To make a long-winded review short: Alfonso Cuarón’s “Roma” is a immaculate, wondrous filmmaking. Cuarón’s “Roma” debuted in theaters this week, sharing screens with 25th anniversary showings of Steven Spielberg’s “Schindler’s List,” and make note of possible synchronicity there, for both are among the most perfectly crafted modern film ever accomplished. After “Children of Men’ and “Gravity,” how could Cuarón possible pull more even cinematic innovation from his pocket? He does it by turning back the clock on his own work, swapping the Steadicam flow of “Children of Men” for quietly, meticulously composed panoramas of a upper class Mexican neighborhood in 1969 capture in the sublime beauty of black and white film.
The cinema is changing and I certainly hope those aspirational young directors at NYU and USC are watching. Cuarón and Iñárritu are rebelling the Hollywood school of living action figures, storyboarded like comics, artificially CGI’d into existence, as if spat from a 3D printer.
mise en scène
/ˌmēz ˌän ˈsen/
noun
- the arrangement of scenery and stage properties in a play.
- the setting or surroundings of an event or action.
Cuarón and Iñárritu rebellion is to wrest films from their surroundings with a slavish devotion to the fabric of reality. It’s neo-realism’s rebirth in the age of virtual reality, with fluid cameras and high definition capturing every nuance WITHIN the frame, making Cuarón and Iñárritu stand in stark contrast to the digital domain of modern Hollywood films. But in “Roma” Cuarón dials back on the steadicam flow of life, and uses a liesurely Antonio-like lens, forever moving in graceful pans that reveal the stunning tableux that Cuarón has carefully orchestrated into his frames. It’s a more traditional photographic technique, and he uses these 180-degree pans with such regularity at first that it feel indulgent, but as the film unfolds, the magic of Cuarón’s mise en scene with the frame expands and grows more brilliant — at times on the scale and complexity of the most audacious Kurosawa battle moments, they are so wonderfully choreographed. Set somewhere in 1969 (although a period piece, it’s barely discernible as such), the re-creation of a student riot is stunning directed, and other complex set pieces are equally masterfully staged. If there was anyone to pick up Kubrick’s “Napoleon” script and do it justice as a master visual director, it would be Cuarón.

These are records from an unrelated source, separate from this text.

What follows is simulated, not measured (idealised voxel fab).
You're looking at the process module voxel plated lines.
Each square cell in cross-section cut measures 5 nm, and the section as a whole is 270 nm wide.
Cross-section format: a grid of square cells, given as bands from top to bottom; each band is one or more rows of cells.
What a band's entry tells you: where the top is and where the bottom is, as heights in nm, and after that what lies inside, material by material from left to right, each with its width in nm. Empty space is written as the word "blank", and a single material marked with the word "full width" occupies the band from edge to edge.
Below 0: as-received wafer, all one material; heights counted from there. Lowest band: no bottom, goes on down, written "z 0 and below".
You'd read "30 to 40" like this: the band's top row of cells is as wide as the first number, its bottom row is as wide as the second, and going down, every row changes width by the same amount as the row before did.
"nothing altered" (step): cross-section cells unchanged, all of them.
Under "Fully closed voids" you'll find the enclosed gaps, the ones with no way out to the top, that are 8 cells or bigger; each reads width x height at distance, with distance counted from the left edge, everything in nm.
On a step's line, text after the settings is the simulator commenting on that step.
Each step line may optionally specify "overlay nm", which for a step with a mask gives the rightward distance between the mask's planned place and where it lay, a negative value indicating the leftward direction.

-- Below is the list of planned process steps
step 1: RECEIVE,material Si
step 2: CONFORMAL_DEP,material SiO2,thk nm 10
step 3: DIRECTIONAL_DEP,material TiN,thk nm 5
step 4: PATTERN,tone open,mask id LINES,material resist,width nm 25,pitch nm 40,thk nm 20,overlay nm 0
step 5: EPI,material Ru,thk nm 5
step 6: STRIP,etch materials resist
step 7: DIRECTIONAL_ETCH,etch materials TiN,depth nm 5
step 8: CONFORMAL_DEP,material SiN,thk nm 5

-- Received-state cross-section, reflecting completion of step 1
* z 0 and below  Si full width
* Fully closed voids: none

“Roma” is about a young girl, a Mexican servant, whose devotion to the children she cares for and how they survive the decaying shelter of a wealthy Mexican household is a study in beatitude of selflessness. Saints come in many forms, and Cleo (Yalitza Aparicio) is of that gentle flock long promised better things to come, but with of little hope of seeing them in this world. From a poor village of indigenous peoples of Mexico, a flat row of corrugated house, on streets of lumber-bridged mud puddle, Cleo and her sister are the au pairs and housekeeper to a distracted doctor and his stressed-but caring-wife. Her hands ever full of dishes, with always stairs to climb with wash, Cleo’s existence is a humble but contented one for she has nothing but the purest love for her young wards. While their admired father has acquired the barred windows of Mexico’s wealthy to shelter them, it’s Cleo who kisses their heads to wake them and the one who they tell they love. Hardly more than a child herself, Cleo’s love for the children is tragically unreturned in her own life, and she weathers her own tragedy with humble grace, Cuaron also knows saints come in many forms, and his character study of Cleo is indeed just that.
There is very little story to be told, so little that to reveal even the barest turns of fate would be to ruin artfully revealed disasters, so it should suffice to say, the wheel of life both ascends and descends for the family, with Cleo’s love helping the center hold. Yalitza’s quiet performance coupled with Cuarón’s intense, yet, invisible hand transforms her performance into one of those incredibly natural bits of portraiture that will forever make “Roma” shine as one of cinema’s bridge to great art.
A wonderful, perfect film, immaculately made. Cuarón takes his place among the greats with “Roma” (and Netflix as a bonfided studio). Cuarón’s direction of “Roma” has all the beauty, insight, and authenticity of Ingmar Bergman’s best works, the icongraphic imagery of Fellini, and directorial mise-en-scene of the great masters. But there are so many brilliants moments that are Cuaron’s alone that it may be time to speak in new tones of reverence.